Probabilistic approach
  • The most distinctive disadvantage is the implicit scaling factor of obtained parameters that is often ambiguous and virtually inestimable. There is only a partial remedy. As model parameters have to reflect differences in the permissible interval of probabilities, they can be constrained not to attain unreasonable values.
  • Since a choice is an event with no direct quantitative measure assigned to it, the amount of available information is usually much lower than from a comparable metric-based question. An accumulation of a higher number choices and/or from a higher number of respondents is required to obtain a sufficient amount of information. This is outweighed with a generally lower bias of estimated parameters.

 

DCM-based conjoint

The term conjoint is believed to be an acronym for "considered jointly". It is assigned to a rich group of methods allowing extraction of quantitative effects of the stimuli constituents influencing the respondent's responses in the experiment. The constituents, known as factors in the standard analysis of variance, are called attributes in MR. The most frequent stimuli are products or services.

All conjoint methods have common features described in Conjoint Method Overview. The most straightforward and well known application of DCM is CBC - Choice Based Conjoint.

There is a special case of conjoint design with just a single attribute with levels representing some products, statements, options, benefits, etc. The goal is to differentiate between the levels and determine their influence on a decision. A choice-based version known as MXD - Maximum Difference Scaling method, shortly MaxDiff. An alternative based on the order of choices from a full or reduced set of items is SCE - Sequential Choice Exercise that is also suitable as an experimental frame for a DCM-based concept test.


DCM-based concept test

A common task in MR is an overall evaluation of product concepts with fixed properties. The interest is often in the competitive potential of the concepts. As a standard method, concepts are randomized and presented to respondents who rate them. The ratings averaged over respondents or their segments make the basis for a metric evaluation and interpretation.

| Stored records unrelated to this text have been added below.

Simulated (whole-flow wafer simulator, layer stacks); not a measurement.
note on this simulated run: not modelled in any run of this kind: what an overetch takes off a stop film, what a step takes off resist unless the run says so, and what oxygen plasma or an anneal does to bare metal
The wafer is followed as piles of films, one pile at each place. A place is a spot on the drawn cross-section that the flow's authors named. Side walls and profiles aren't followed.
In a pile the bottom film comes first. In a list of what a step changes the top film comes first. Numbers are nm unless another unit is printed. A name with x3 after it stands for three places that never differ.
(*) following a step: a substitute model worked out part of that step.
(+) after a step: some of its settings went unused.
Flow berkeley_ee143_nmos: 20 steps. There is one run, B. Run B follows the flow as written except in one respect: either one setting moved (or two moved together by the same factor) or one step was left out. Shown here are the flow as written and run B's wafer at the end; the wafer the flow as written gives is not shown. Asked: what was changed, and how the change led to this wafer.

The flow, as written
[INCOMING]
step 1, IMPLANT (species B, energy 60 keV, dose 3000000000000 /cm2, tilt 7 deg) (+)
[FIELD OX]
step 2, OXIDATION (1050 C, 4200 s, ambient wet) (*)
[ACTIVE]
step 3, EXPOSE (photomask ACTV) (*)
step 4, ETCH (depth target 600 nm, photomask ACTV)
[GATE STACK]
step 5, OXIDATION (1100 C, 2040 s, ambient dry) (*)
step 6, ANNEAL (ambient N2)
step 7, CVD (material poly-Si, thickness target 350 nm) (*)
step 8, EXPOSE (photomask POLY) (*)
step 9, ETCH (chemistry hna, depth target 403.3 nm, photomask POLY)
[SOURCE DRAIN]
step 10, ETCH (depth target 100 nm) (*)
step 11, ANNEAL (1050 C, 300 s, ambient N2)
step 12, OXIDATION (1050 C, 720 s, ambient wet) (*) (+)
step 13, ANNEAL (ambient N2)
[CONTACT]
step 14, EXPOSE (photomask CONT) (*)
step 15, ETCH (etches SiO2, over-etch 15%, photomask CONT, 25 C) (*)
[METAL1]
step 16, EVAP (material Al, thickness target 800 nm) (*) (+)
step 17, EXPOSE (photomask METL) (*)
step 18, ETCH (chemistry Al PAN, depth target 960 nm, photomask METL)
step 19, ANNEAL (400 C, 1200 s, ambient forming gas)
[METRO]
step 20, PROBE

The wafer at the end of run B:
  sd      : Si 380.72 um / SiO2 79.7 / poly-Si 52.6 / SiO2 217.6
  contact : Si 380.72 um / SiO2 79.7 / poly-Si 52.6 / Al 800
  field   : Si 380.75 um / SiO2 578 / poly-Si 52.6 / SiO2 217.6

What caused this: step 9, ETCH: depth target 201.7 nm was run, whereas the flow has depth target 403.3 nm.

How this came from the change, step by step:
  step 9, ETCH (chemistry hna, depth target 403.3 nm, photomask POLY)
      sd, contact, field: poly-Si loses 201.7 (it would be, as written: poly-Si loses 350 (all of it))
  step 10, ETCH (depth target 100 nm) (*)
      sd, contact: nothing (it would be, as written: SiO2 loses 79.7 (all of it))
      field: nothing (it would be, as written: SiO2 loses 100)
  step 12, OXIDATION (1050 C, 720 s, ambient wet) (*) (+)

Prior the rating, the concepts can be sorted and ranked by respondents thus switching from a metric to a discrete model. Ranks provide an additional discrimination between concepts that are rated equally. The ranks can be translated into pair-wise choices that can be analyzed with an adequate method. The most often suggested are Thurstonian, path log-lin and structural equation models (SEM) with latent variables.

A more efficient alternative is a translation into a number of multinomial choices. This approach is used in the SCE - Sequential Choice Exercise method. Primary results are random utilities of the profiles allowing a what-if simulation. In order to utilize the ratings and estimate competitive potential of the concepts in terms of purchase intentions, calibration is applied. 

 

Combining choice data blocks

Several data blocks obtained independently in a survey often relate to some common features. The invaluable gain from using DCM approach is a possibility to seamless merge the data in a common DCM model. This is seldom achievable with metric methods.

A metric-based merging of conjoint utility blocks via several common attributes known as "bridging" often leads to disappointing results. The problem is in different scaling factors in the blocks that can be readjusted only with a severe neglect of the original relative attribute importances. In contrast, a direct merging of choice data can profit from the inherent between-attribute scaling flexibility.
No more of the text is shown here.